But what can we expect this year… and what trends will the brand-new decade bring for property investors?

With our ever-increasing population and the high concentration of new jobs in metro areas, people are tending to flock to the city, meaning the “great Australian dream” is shifting and no longer represented by the traditional house and backyard in the suburbs.

While houses still tend to outperform units and remain one of the strongest investment opportunities, increasing prices have made the family dream home simply unattainable, particularly in our major cities and the reality is that more of us are living in apartments, townhouses and duplexes.

According to Domain, the number of people living in high-rise apartments (more than four storeys tall) has more than quadrupled and one in 10 Australians now lives in a unit.

It’s no surprise that work-life balance leaves many of us seeking maximum convenience and living closer to key amenities such as shopping centres, schools and transport links means less time stuck in traffic and more leisure time instead.

According to CoreLogic data, apartments in growth areas located just outside of major cities are the best areas to invest in this year. It is important to do the research though and check that the area is not at risk of oversupply - as developers have set their sights on these hotspots first.

Our quiet achiever Hobart is tipped to continue to perform well this year with the Tasmanian capital demonstrating strong gains over the past five years, for both houses and units.

Tasmania has risen to the top of many property investors lists, as increasing employment opportunities, tourism and affordable property prices – particularly compared with Sydney and Melbourne – continues to drive buyers from the Australian mainland.

According to Domain, Hobart’s median house price jumped 35 per cent over the past three years to September at $482,960 with unit prices increasing by more than 50 per cent to $395,715 in the same period. If you’re considering an investment property, according to Domain data houses in Hobart rent out for an average of $500 per week with an annual rental yield of 3.8 per cent, and units typically rent for $460 per week reflecting a rental yield of 4.1 per cent.

In New South Wales, several areas are tipped for apartment price growth including Newcastle, Wollongong and Canberra.

Heavily influenced by Sydney's performance, the housing markets in both Newcastle and Wollongong are largely driven by their relative affordability.

Located just a few hours from Sydney these two regions are packed with bustling new bars and cafes and surrounded by scenic coastline, Newcastle and Wollongong have both sustained stable growth over the past five years and are an investor’s dream.

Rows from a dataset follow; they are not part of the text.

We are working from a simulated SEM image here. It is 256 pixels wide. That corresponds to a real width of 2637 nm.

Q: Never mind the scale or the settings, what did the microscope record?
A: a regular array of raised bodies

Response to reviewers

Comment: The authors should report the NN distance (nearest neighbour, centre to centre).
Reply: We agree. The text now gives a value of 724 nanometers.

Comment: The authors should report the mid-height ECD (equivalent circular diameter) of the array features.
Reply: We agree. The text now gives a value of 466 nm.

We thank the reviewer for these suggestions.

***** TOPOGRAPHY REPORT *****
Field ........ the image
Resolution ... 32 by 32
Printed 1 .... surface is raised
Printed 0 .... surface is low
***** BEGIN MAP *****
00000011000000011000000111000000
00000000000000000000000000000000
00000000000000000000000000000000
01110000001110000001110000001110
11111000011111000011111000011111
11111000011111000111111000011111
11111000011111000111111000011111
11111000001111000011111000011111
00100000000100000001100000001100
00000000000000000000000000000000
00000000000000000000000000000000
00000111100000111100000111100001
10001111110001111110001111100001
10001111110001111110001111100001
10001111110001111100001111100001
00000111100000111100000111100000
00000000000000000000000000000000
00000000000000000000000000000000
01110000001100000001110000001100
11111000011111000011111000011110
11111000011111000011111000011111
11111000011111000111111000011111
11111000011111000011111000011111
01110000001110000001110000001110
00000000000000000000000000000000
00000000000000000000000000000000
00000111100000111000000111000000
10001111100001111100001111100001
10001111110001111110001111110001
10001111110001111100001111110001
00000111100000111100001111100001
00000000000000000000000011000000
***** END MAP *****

If you want to buy an apartment in a reliable rental market, then it is wise to keep Canberra on your shortlist. The administrative capital has a diverse range of tenants from students to government employees with low vacancy rates. According to Domain’s quarterly house price report, the median unit price in Canberra is $448,737 which is both affordable and demonstrates moderate growth, up 1.9 per cent year-on-year since June, 2018.

While there is plenty of growth opportunity this year to invest in apartments, it is critical that you consider a property based on your overall investment objectives and strategy.

Houses still tend to outperform units, though they are generally more expensive to purchase so most investors tend to start out with an apartment as a first investment. Domain currently lists the national median price of a house as $773,635 while a unit is currently $539,256. 2020 is set to be a great time to invest in apartments. But don’t make the mistake of thinking any apartment is a good investment - always do your homework and seek professional advice before leaping into any investment opportunity.